Skip to content

Latest commit

 

History

History
211 lines (156 loc) · 14.7 KB

0009-pod-reuse-es-restart.md

File metadata and controls

211 lines (156 loc) · 14.7 KB

Reusing pods by restarting the ES process with a new configuration

  • Status: rejected (implementation removed) in July 2019, in favor of moving towards the StatefulSet way of doing rolling restarts. The process-manager is also out of the picture. We don't reuse pods. Main benefits are code and architecture simplicity as well as respecting k8s standards.
  • Deciders: cloud-on-k8s team
  • Date: 2019-03-20

Context and Problem Statement

This design proposal is focused on how best to handle Elasticsearch process restart inside a pod, to catch up with configuration changes.

The primary use case for this is switching for one license type to another with network configuration change. For example, switching from a cluster with a Basic license (no TLS) to a cluster with a Gold license (TLS) requires a full cluster restart. It's not possible to "just" replace the pods with new ones here: we would need data to be migrated between pods that cannot communicate with each others. Reusing PersistentVolumes could be a solution here, but may not play well with local persistent volumes bound to a particular node: what if the node gets scheduled to another pod in-between the migration?

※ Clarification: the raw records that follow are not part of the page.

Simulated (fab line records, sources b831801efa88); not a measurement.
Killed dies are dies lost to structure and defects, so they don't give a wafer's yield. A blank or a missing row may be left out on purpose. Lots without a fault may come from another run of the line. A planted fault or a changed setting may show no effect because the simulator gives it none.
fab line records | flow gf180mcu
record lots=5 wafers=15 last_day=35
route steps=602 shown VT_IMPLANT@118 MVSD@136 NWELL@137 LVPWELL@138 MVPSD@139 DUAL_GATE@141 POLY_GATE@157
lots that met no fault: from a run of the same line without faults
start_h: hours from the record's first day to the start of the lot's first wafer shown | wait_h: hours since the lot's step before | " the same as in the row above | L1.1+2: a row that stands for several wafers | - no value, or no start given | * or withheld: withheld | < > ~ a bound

Reusing pods may also be useful in other situations, where simply restarting Elasticsearch process can be way faster and more efficient than replacing the pod:

  • minor configuration changes
  • plugin changes

Decision Drivers

  • It must be possible to perform a "full cluster restart" and reuse existing pods.
  • Configuration changes should be propagated through a volume mount, not through the pod spec.
  • Operator client cache inconsistencies must be taken into consideration (for ex. don't restart a pod 3 times because of a stale cache).
  • Volume propagation time must be taken into consideration (it can take more than 1 minute, the ES restart must not happen before the new configuration is there).
  • It should be resilient to operator restart.

Considered Options

There's a single option outlined in this proposal. This issue contains other draft algorithm implementations.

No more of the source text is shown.